From January 9-13, Dr. Melissa Kravetz participated in the Jack and Anita Hess Faculty Seminar on Gender and Sexuality in the Holocaust at the United States Holocaust Memorial Museum in Washington D.C.  The seminar, which is held annually during the first week of January, is designed for college and university faculty who are preparing to teach Holocaust or Holocaust-related courses.

Kravetz already teaches courses on Nazi Germany and the Holocaust and Women, Gender, and Sexuality at Longwood as well as a summer course on The Holocaust through the Virginia Holocaust Museum's Teacher Education Institute. Thus, the Hess seminar was a perfect fit to revise curriculum in her current courses and to create new interdisciplinary courses on gender, sexuality, and the Holocaust for the new general education curriculum.  

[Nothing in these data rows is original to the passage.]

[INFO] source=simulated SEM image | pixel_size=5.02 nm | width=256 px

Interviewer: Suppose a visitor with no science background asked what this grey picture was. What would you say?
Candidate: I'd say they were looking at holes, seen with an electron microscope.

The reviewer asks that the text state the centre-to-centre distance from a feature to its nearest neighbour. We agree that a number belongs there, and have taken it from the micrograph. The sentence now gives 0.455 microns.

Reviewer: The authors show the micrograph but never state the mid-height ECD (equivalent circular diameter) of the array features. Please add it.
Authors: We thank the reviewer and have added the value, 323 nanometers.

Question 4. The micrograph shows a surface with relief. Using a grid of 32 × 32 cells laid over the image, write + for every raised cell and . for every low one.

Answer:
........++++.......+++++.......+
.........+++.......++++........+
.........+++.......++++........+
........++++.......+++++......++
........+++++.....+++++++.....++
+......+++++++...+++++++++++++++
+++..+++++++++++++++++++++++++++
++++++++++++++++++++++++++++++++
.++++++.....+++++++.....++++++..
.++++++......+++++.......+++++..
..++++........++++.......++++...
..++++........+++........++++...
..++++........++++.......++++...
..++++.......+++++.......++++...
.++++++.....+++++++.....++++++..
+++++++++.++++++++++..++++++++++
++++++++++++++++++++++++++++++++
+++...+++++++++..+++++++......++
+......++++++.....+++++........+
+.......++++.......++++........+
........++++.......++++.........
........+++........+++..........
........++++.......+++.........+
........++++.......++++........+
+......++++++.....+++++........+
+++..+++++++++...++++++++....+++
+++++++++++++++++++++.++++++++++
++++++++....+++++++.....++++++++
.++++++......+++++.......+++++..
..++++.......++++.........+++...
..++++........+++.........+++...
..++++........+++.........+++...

During the seminar in D.C., Kravetz along with 20 faculty members from universities all over the country heard presentations from senior scholars in the field of Gender and Holocaust studies and also from staff members  of the Jack, Joseph, and Morton Mandel Center for Advanced Holocaust Studies. The Mandel Center staff also introduced the participants to the resources of the Museum that they can utilize in the classroom.

By the end of the week, Dr. Kravetz had access to a variety of primary sources to use in her classroom and she also discussed teaching strategies to teach this difficult material with faculty members across multiple disciplines. Kravetz will be using six different readings and several primary sources introduced during the seminar for her spring Seminar in European History: Women, Gender, and Sexuality. "The course has fundamentally changed the way I'll be teaching courses on Nazi Germany and the Holocaust in the future," she concluded.